Note: This blog post is still a rough draft. Read on with caution.
Since I’m trying to learn about information cohomology, I would hope there is a sheaf theory underlying everything. There are inklings of one, but I’m not sure how developed it is. In this post I want to write up some notes on probability sheaves and their connection to the monadic viewpoint of probability theory.
probability sheaves
To talk about (pre)sheaves, we need a convenient category of spaces to do probability theory on. The category we will use is that of Polish spaces, that is, the category of topological spaces homeomorphic to separable complete metric spaces. Let \(\text{Polish}=\text{Met}^{\text{cmpl, sep}}\) be the category of Polish spaces. Why is this nice? It’s easy to turn a Polish space into a measurable one– just take the \(\sigma\)-algebra of Borel sets. So implicitly when we talk about a Polish space \(X\), we are talking about a Borel-measurable space with a Borel probability measure. A technical detail: maps between Polish spaces are measure-preserving, and we identify maps that differ on a measure-zero space. This is ultimately because we will impose the same restriction on random variables, because some important random variable constructions are only well-defined up to measure-zero equivalence.
Why should we consider sheaves when we talk about probability theory? A famous blog post of Tao pushes the viewpoint of modern probability theory that rejects mention of the underlying sample space. Indeed, this Grothendieck-inspired view defines probability theory as the study of “concepts that are preserved with respect to extension of the underlying sample space”. Indeed, the slogan here is: probability theory only concerns itself with random properties, not with the underlying space they are organized on. This multi-scale viewpoint (extension) fits well with the categorical notion underlying presheaves (restriction).
Anyway, onwards to sheaves. Let \(A\) be a Polish space (which we will consider the space of values). Let \(\text{RV}(A):\text{Polish}^\text{op}\to\text{Set}\) be the presheaf of random variables with values in \(A\), up to measure-zero equivalence:
\[ \text{RV}(A)(\Omega) = \{\text{random variables }X:\Omega\to A\} / \sim_0 \]

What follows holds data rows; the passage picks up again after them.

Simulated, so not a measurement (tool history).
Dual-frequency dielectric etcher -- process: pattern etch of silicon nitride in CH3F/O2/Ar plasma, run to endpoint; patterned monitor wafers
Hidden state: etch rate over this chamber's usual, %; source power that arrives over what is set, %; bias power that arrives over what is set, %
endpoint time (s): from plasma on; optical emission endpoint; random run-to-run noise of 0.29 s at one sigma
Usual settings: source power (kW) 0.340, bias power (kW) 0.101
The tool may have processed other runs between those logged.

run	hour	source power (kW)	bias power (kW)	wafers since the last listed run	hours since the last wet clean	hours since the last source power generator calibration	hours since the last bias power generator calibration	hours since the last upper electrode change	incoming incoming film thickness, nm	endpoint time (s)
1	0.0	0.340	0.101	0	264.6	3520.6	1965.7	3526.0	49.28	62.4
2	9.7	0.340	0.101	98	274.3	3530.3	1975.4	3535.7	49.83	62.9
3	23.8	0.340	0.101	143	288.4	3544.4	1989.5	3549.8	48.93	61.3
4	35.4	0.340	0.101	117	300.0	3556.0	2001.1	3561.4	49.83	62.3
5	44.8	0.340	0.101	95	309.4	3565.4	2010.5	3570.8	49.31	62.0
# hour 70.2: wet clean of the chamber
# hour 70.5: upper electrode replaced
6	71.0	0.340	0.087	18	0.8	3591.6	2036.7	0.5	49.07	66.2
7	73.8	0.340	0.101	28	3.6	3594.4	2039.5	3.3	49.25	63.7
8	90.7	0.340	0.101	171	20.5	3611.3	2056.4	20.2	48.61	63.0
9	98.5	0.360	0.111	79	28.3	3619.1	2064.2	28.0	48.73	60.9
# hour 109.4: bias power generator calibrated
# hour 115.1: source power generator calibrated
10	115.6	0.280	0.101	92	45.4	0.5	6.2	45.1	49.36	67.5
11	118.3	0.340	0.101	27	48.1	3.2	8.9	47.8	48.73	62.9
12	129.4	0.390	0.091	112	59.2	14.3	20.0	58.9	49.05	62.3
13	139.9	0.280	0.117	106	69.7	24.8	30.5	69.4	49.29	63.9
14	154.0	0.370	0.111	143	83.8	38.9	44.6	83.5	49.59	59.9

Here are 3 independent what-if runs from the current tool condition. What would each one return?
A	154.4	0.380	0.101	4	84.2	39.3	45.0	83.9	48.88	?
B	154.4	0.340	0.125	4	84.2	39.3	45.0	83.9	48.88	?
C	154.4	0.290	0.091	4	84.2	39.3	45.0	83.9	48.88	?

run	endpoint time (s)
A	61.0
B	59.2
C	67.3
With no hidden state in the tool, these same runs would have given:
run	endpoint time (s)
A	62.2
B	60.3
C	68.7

where \(\sim_0\) is the relation of measure-zero equivalence.
Note: This is not merely the Yoneda embedding! Here, a random variable \(X:\Omega\to A\) may not be measure-preserving, but maps between Polish spaces in our category are.
To form sheaves, we must endow \(\text{Polish}\) with a Grothendieck topology. As all maps between Polish spaces are measure-preserving, random variables are essentially “invariant” to pullbacks and pushforwards. Indeed, this implies that we can take any map in \(\text{Polish}\) to be a covering map. We express this by giving \(\text{Polish}\) the atomic topology, in which all maps are coverings, and denote this Grothendieck site by \(\text{Polish}_\text{atomic}\). As a corollary, we see that all presheaves are sheaves on the random variable topos defined here.
To check this is a valid Grothendieck site, the only property we need to verify is the existence of pullback coverings: for a pair of maps \(\Omega_a\to\Omega\leftarrow\Omega_b\) between Polish spaces, we define the independent pullback to be the Polish space \(\Omega_a\times_\Omega \Omega_b\) given by the standard set-theoretic pullback endowed with the unique probability measure characterized by the algebraic measures
\[ d(\Omega_a\times_\Omega\Omega_b)(x, y) = d\Omega_a(x)\otimes d\Omega_b(y) \]
for each \((x,y)\in\Omega_a\times_\Omega\Omega_b\). Put another way, we see that the probability measure \(d(\Omega_a\times_\Omega\Omega_b)\) is a parameterized family of conditionally independent measures varying over \(\Omega\).